Therese Sullivan, editor of BuildingContext.me, and our ControlTrends’ eyes and ears from Silicon Valley, takes us on a data journey that begins at the ethereal origins of Artificial Intelligence (Dartmouth, 1956) and delivers us to metadata and Project Haystack — introducing some of the label makers in between.
One of the most re-watched episodes of the comedy series Seinfeld is ‘The Label Maker’ when Elaine’s gift to a friend at Christmas was re-gifted to Jerry before the Superbowl. True, a thing for tagging other things was not a fun or romantic gift in 1995. And, perhaps Bryan Cranston’s fictional dentist didn’t get it. But, Julia Louis-Dreyfus’s Elaine was way out ahead in her thinking. Label making is important! If you are a data wrangler today, you should appreciate any gift that helps you tag things with metadata labels.
Frank Chen of Silicon Valley venture capital firm Andreessen Horowitz (a16z) presents a timeline in his AI and deep learning mini-course that happens to plot label-making’s journey from elephant gift to tech’s newest cool thing. Released to all interested students in June 2016, it is a fantastic history lesson and primer on what is happening in artificial intelligence (AI) today. He writes:
“One person, in a literal garage, building a self-driving car.” That happened in 2015. Now to put that fact in context, compare this to 2004, when DARPA sponsored the very first driverless car Grand Challenge. Of the 20 entries they received then, the winning entry went 7.2 miles; in 2007, in the Urban Challenge, the winning entries went 60 miles under city-like constraints. Things are clearly progressing rapidly when it comes to machine intelligence. But how did we get here, after not one but multiple “A.I. winters”? What’s the breakthrough? And why is Silicon Valley buzzing about artificial intelligence again?

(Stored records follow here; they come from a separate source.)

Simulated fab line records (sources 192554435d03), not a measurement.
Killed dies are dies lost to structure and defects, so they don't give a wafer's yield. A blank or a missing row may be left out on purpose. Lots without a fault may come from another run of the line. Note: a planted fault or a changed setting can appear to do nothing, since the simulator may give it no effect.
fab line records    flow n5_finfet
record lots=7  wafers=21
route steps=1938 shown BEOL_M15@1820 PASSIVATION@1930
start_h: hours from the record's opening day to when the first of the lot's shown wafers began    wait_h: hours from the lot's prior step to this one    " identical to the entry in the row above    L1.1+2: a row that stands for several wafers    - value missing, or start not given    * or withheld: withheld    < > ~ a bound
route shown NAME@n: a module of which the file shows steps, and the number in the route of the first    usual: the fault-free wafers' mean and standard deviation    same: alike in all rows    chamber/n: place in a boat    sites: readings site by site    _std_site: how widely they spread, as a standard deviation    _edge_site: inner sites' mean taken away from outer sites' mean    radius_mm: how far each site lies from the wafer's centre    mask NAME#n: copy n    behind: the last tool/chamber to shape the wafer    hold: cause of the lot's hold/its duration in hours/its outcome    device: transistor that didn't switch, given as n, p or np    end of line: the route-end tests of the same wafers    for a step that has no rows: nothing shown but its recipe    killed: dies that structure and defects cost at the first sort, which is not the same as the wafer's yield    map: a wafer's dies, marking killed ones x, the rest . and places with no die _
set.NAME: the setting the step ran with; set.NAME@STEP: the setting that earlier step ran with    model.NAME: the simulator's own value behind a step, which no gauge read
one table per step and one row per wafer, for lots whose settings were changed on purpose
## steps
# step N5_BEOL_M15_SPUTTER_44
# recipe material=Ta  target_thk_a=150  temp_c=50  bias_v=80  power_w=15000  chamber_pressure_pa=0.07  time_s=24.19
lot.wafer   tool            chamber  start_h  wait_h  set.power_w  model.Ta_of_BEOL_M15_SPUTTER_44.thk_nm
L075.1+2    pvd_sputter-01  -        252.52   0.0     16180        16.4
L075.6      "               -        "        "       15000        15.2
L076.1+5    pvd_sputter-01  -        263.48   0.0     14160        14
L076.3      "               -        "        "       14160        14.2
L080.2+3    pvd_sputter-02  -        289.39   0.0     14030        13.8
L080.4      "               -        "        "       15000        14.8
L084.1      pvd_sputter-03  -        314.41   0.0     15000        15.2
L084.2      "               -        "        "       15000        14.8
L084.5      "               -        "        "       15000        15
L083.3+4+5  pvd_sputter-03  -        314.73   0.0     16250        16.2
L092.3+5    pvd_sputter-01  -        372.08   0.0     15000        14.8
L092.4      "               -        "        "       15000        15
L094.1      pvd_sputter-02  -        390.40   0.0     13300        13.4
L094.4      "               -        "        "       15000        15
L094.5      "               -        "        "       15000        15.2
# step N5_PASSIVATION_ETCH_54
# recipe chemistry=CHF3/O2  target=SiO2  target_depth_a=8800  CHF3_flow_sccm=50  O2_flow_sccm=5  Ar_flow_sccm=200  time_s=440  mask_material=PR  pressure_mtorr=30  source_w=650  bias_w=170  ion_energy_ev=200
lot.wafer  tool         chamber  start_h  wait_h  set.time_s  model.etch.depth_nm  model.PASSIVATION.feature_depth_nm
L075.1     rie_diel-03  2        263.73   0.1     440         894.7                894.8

The same AI entering cars is impacting buildings too. Listen to Ken Sinclair discuss the surprising rate of innovation in his latest ControlTrends interview. Chen answers his own question this way: more compute power, more data, better algorithms and more investment. His research colleague at a16z, Ben Evans explores the topic of labeling in more depth in the blog post AI, Apple and Google. Here are some key excerpts:
So you can say to your phone ‘show me pictures of my dog at the beach’ and a speech recognition system turns the audio into text, natural language processing takes the text, works out that this is a photo query and hands it off to your photo app, and your photo app, which has used ML systems to tag your photos with ‘dog’ and ‘beach’, runs a database query and shows you the tagged images. Magic.
Try it without labels (‘unsupervised’ rather than ‘supervised’ learning). Today you would spend hours or weeks in data analysis tools looking for the right criteria to find these, and you’d need people doing that work – sorting and resorting an Excel table with a million rows and a thousand columns, metaphorically speaking.
The eye-catching speech interfaces or image recognition are just the most visible demos of the underlying techniques.
The important part is not that the computer can find them, but that the computer has worked out, itself, how to find them.
Did you catch that? The speech and image recognition technology may be superficial eye-candy compared to the feat of putting together the underlying knowledge graph. In other words, how you classify and label objects is at the core of how well your AI works. Knowledge graphs for the World Wide Web are the domain of semantic web researchers. Three leading professors in the field from the University of Zurich, Rensselaer Polytechnic Institute, and Stanford University collaborated on the September 2016 article, A New Look at the Semantic Web. Here are some key excerpts from this long-form editorial:
Bringing a new kind of semantics to the Web is becoming an important aspect of making Web data smarter and getting it to work for us. Achieving this objective will require research that provides more meaningful services and that relies less on logic-based approaches and more on evidence-based ones.
Crowdsourcing approaches allow us to capture semantics that may be less precise but more reflective of the collective wisdom.
We believe our fellow computer scientists can both benefit from the additional semantics and structure of the data available on the Web and contribute to building and using these structures, creating a virtuous circle.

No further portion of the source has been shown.